Skip to main content

Turesky, Marisa and Warner, Mildred E. (2020). “Gender Dynamics in the Planning Workplace: The Importance of Women in Management,” Journal of the American Planning Association, 86(2): 157-170. DOI: 10.1080/01944363.2019.1691041

Problem - Planners’ workplaces are diversifying with respect to gender, but office culture and policies do not always reflect such change. This research explores the influence of gender, management and organizational characteristics on planners’ perceptions of workplace culture and benefits.

Research strategy - We conducted a national survey with the American Planning Association’s Women and Planning Division in 2015 to assess whether planners’ perceptions regarding workplace culture and benefits differ by gender and organizational characteristics of the planning office. A limitation of the survey is the small self-selected sample of mostly female respondents.  We combine feminist planning theory with workplace management theories of Role Congruity, Expectation States, Representative Bureaucracy, and Transformational Leadership to explain workplace dynamics in planning agencies.
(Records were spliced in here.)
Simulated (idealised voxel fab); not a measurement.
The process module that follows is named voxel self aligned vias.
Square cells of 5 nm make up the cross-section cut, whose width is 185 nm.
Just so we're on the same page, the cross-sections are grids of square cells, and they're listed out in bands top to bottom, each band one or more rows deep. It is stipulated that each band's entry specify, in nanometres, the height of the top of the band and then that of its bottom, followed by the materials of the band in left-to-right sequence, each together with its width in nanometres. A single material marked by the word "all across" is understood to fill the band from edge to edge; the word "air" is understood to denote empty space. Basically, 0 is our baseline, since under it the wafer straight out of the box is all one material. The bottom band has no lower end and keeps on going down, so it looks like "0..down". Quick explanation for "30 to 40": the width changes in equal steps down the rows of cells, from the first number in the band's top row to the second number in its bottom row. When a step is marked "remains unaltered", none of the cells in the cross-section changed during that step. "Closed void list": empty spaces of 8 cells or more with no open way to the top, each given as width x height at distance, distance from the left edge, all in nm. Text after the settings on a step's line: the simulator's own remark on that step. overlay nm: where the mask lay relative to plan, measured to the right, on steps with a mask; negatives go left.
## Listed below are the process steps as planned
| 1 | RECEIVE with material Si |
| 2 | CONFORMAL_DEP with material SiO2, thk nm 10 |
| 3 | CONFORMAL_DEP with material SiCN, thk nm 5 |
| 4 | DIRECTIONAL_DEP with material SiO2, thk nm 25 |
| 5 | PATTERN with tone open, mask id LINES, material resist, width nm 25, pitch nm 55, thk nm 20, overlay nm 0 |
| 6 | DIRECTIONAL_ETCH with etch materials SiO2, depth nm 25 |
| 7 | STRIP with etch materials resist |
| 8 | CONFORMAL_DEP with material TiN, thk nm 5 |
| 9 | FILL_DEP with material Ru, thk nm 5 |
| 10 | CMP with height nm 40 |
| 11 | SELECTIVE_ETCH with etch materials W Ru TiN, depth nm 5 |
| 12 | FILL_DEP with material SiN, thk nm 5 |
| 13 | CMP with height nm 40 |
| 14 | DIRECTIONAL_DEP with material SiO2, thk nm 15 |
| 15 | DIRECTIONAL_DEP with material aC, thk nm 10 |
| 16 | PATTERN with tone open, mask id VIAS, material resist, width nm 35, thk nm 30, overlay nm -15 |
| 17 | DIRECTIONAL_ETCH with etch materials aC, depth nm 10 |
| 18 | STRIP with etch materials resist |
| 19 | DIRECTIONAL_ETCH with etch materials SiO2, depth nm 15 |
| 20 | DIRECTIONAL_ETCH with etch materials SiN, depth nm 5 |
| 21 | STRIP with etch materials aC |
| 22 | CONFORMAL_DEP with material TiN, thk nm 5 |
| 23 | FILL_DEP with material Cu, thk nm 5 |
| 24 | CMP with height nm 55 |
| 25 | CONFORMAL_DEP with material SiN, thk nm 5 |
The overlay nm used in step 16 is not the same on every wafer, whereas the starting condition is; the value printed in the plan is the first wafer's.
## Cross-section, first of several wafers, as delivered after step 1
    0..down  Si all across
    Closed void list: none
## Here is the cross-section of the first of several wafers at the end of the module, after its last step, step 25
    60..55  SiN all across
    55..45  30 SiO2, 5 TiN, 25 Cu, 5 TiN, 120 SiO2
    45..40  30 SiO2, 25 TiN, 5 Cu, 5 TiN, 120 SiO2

Findings: Qualitative analysis shows problems with exclusive communication and equal opportunity are linked to management characteristics. To test this, we build five regression models on gender respect, exclusive communication, work-life benefits, flexibility perception and equal opportunity in pay and advancement.  Regression models control for gender, age and experience of respondent, and organizational characteristics (gender balance in staff and management, metro status, public or private planning agency). Results indicate that gender respect, work-life benefits, and flexibility perception do not differ by gender. However, women were less likely to feel heard in their workplace (exclusive communication) or perceive equal opportunity. Workplaces with female management were more likely to show sensitivity to gender issues, support for flexible benefits and equal opportunity for pay and advancement.  

Takeaway for Practice: These results suggest planners feel they can raise gender issues and access flexibility benefits without prejudice. But planning workplaces need to address problems with exclusive communication and women’s perceptions of lack of equal opportunities for pay and advancement. Introducing gender-inclusive planning and leadership development curriculum to planning programs would prepare future planners, while ongoing training for management may improve behavior, communication, and benefits for all genders in planning workplaces.